# RAF Lightnings



## Royzee617 (Aug 13, 2005)

Final clip of the day and it's a good one. The Lightning is still one of the most powerful machines ever to take to the air in RAF service. We miss the stunning air displays that used to thrill millions each year. You can still enjoy the power of this beastie if you travel to South Africa but the rules in the UK forbade private ownership. Maybe just as well given how expensive it was to operate.

The last time I saw a Lightning taxi was at the CJ show at Cranfield. I have a vid clip of that somewhere. Gawd was it noisy when they ran the engines up. For several years in the early 90s Cranfield had its own Lightning air force. They were a sad sight at the edge of the airfield. Some of these are in South Africa or museums but I believe the 2 seater is still resident. We don't have airshows there any more because of the insurance but I live in hope.


----------



## Nonskimmer (Aug 13, 2005)

Very nice. Has plan_D seen this yet? He'll probably shoot his load.


----------



## plan_D (Aug 13, 2005)

Beautiful, beautiful machines. I've shown my dad is beloved 11 Sqn. Lightnings that were shown in that clip. Wonderful machines! 

And yes I did shoot my load, NS.


----------



## Nonskimmer (Aug 13, 2005)

I had a feeling you would.


----------



## Royzee617 (Aug 14, 2005)

Glad you liked it - shame about the music over the reheat take off. Typical TV - probably didn't have a soundtrack.
I think that this one and some of the others were from a Chnanel 4 doc on Britain's nuclear deterrent that was on earlier this year. It was when I was playing about with my new vid recorder.

Needless to say I have some more vids somewhere. I am sorting through my old tapes and likely will be able to post some more of the beastie some time. There are some commercial vids around too of course but the old BBC sees fit never to repeat their stuff - likely they have junked the footage.

One vid I have somewhere is of Mildenhall AF in about 1982 and it was a display by some chap called Thompson. That show was I think the very first I had a go with a camcorder, some ancient (now) betamax jobbie that my gadget mad friend brought along. Typically, it rained... argh! Got some good footage from the static though. Being cheeky we drove around filming - something that would be way off limits these days.

I think that red paint job Spitfire was there too. Plus a Vulcan tanker in the static. Oh the wonder of dear departed daze.

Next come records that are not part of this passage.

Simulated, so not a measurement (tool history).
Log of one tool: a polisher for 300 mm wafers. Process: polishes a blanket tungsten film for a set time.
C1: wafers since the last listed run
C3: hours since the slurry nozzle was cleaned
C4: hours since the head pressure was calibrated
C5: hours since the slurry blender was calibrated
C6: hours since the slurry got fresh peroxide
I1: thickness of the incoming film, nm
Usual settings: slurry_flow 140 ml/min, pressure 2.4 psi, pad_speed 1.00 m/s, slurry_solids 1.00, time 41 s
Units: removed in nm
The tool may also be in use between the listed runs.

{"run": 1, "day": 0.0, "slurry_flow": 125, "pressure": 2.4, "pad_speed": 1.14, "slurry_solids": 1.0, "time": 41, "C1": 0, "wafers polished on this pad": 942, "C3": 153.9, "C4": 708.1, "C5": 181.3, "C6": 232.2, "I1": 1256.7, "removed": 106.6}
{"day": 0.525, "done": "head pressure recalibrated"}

Finally I should say, if you werem't aware already, I am not the world's best at keeping records of stuff - labelling vids etc. But then the joy of rediscovery!


----------



## evangilder (Aug 14, 2005)

Nice! I have been bad at labelling video as well, Roy. We recenly unpacked a whole box of unlabelled tapes that we are going to go through.


----------



## Royzee617 (Aug 14, 2005)

Nice to revisit old recordings.

So, when are we going to see them up here - the plane ones I mean?

I recently figured out a cheat to get them on the web. You record them on a DVD recorder like the ones you have under the TV. Then you put the DVD in the PC drive. 'Explore' the disk and copy the vob files to the hard drive. You can rename them to mpg. Then convert the to wmv via Stoik vid converter which is a brilliant free download.

So you record clips from your vids onto DVD-R as vobs then convert then post here!


----------



## evangilder (Aug 15, 2005)

Well, I still have to go through them. They have a variety of subjects, so I am not even sure what is on alot of them. I am pretty sure that I have video of the Ramstein crash on one of those as well.


----------